Hurricane Irma may potentially affect a significantly larger number of mortgages and amount of associated unpaid principal balances compared to Hurricane Harvey, according to a preliminary assessment released by the data and analytics division of Black Knight Financial Services.
“While the total extent of the damage from Hurricane Irma is still being determined, it is clear that the size and scope of the disaster is immense,” said Ben Graboske, executive vice president for data and analytics at the company. “Indeed, in terms of the number of mortgaged properties and their associated unpaid principal balances, Irma significantly outpaces even the number of borrowers impacted by Hurricane Harvey. With [the Federal Emergency Management Agency] expanding the number of Irma-related designated disaster areas late Wednesday, Sept. 13, to a total of 37 Florida counties, more than 90% of all mortgaged properties in the state now fall into such areas.”
According to Black Knight, there are a total of 3,140,000 mortgaged properties in FEMA-designated disaster areas related to Hurricane Irma. This compares to 1,180,000 mortgaged properties in Harvey-related disaster areas and 456,000 mortgage properties in Katrina-related disaster areas.
The unpaid mortgage balances in Irma-related disaster areas were assessed to be at $517 billion, compared to $179 billion in Harvey-related areas and $46 billion in Katrina-related areas.

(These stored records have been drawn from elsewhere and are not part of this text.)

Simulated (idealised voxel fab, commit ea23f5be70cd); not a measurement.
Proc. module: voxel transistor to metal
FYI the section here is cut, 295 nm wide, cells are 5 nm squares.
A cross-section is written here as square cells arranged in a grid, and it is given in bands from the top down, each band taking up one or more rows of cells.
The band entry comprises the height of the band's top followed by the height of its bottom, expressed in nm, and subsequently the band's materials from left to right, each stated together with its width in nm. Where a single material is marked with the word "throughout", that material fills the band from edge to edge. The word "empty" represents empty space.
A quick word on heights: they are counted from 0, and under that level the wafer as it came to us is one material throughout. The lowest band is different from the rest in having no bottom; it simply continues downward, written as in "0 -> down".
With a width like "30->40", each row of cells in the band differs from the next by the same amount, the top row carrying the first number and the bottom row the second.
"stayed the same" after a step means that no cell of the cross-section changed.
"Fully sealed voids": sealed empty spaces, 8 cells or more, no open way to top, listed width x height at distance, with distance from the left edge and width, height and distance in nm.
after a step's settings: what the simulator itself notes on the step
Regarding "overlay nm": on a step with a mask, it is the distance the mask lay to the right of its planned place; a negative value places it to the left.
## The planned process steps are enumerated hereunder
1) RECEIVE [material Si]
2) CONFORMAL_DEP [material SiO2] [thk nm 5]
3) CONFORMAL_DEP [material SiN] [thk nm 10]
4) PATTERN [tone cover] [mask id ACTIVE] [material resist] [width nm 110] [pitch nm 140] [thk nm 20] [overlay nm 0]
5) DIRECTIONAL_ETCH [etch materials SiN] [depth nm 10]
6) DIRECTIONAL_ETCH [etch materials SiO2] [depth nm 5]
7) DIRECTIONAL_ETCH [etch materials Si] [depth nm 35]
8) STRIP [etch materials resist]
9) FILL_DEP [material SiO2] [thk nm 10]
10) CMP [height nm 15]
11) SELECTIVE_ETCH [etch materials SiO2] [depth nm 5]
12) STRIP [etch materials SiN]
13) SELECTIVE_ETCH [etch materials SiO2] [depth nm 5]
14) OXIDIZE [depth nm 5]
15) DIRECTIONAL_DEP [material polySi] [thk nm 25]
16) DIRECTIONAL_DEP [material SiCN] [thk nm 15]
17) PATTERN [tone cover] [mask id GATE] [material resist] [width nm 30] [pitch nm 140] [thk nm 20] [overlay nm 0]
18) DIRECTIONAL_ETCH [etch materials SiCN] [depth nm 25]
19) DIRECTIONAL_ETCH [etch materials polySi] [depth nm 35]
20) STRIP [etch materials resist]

“As Irma forged its path of destruction through the Caribbean, one relatively positive development was that Puerto Rico escaped the direct hit many had predicted,” Graboske said. From a mortgage performance perspective, this was particularly good news, as delinquencies there were already quite high leading up to the storm.”
Puerto Rico has a delinquency rate of more than 10% and a serious delinquency rate of 5.8%, both almost three times that of the US average. Meanwhile, the starting delinquency rates for the Florida disaster areas related to Hurricane Irma are below the national average, said Graboske.